Fixed Sprint Lengths Considered Harmful

Scrum advocates the use of fixed length sprints. The  length of the sprint can be adapted to balance between the need to release rapidly and allowing enough time to complete a useful amount of work in each sprint. Once an appropriate length is found, it generally stays the same.

While fixed length sprints are an improvement over waterfall style development in many respects, it imposes an artificial deadline for teams and this can cause inefficiencies and technical debt.

Sprints may have fixed lengths but user stories, on the other hand, are not homogeneous at all. Stories differ wildly in complexity and the time required to complete them. Teams will estimate their size and then commit to completing a certain number in a sprint. Seems reasonable enough but….

A scrum team will ALWAYS either over-estimate or under-estimate the amount of work that can be completed in a sprint.

This leads to one of four possible scenarios occurring.

Scenario 1: Team under-commits a lot

Team under commits a lot

If a team under-commits a lot, it is usually not serious as a new story can easily by in-scoped, which will lead to one of the other 3 scenarios being triggered.

Some teams may in fact work more slowly in order to prevent a new user story being in-scoped, either consciously or unconsciously. This risk, however, probably only applies to highly unmotivated teams.

Scenario 2: Team under-commits a little

Scenario 2

If a team under-commits only a little bit, however, it is more serious. Work is like a gas and has the tendency to grow to fill the available space.

Teams may find that if they are slightly ahead of schedule that they don’t feel want to feel the pressure of the end-of-sprint deadline and that they slow down the pace.

Scenario 3: Team over-commits a lot

Scenario 3

If the amount of over-commitment is big, similarly to scenario 1, it is also not serious because the team can compensate by out-scoping a user story. This then leads to one of the other scenarios being triggered. Alternatively the team may decide simply to fail the sprint.
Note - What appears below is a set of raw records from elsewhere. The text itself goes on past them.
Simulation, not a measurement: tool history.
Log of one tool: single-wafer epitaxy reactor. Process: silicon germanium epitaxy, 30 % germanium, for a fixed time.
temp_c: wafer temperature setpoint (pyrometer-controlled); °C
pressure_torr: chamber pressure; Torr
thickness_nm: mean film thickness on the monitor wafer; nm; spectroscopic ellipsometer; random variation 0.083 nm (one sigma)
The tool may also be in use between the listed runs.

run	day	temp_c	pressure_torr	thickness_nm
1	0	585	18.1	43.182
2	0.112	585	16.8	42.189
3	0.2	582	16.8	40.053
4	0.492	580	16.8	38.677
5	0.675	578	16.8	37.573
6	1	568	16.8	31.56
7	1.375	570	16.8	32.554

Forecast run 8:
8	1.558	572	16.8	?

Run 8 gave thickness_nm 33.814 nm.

Scenario 4: Team over-commits a little

Scenario 4

A small over-commitment is dangerous as it plays into well meaning team members’ positive mental attitude of “we can do this”. This attitude in scrum is harmful as it encourages people to a) work harder and or longer and b) to take short cuts.

Working harder or longer (than normal) results in a non-sustainable work environment. This is like your team members taking out a loan that they have to pay back later (with interest). It doesn’t work over the long term and will often result in tired employees making mistakes and also to take short cuts (see below).

Short cuts are when quality is compromised in some way to reach a deadline. Short cuts are something like the product taking out a loan that must be paid back later (again with interest). This results in a build up of technical debt, poorly designed areas of code, untested or under-tested features, bugs and so on.

Non-optimal ordering of stories

In addition to the inefficiencies and technical debt risks described above, there is another issue with fixed length sprints. Both the product backlog and the sprint backlog should be ordered sequentially in order of importance. It is the product owner’s responsibility to ensure that the user stories are in the optimum order for the business needs.

Unfortunately, the artificial deadline of a fixed length sprint encourages stories to be done in a non-optimal order.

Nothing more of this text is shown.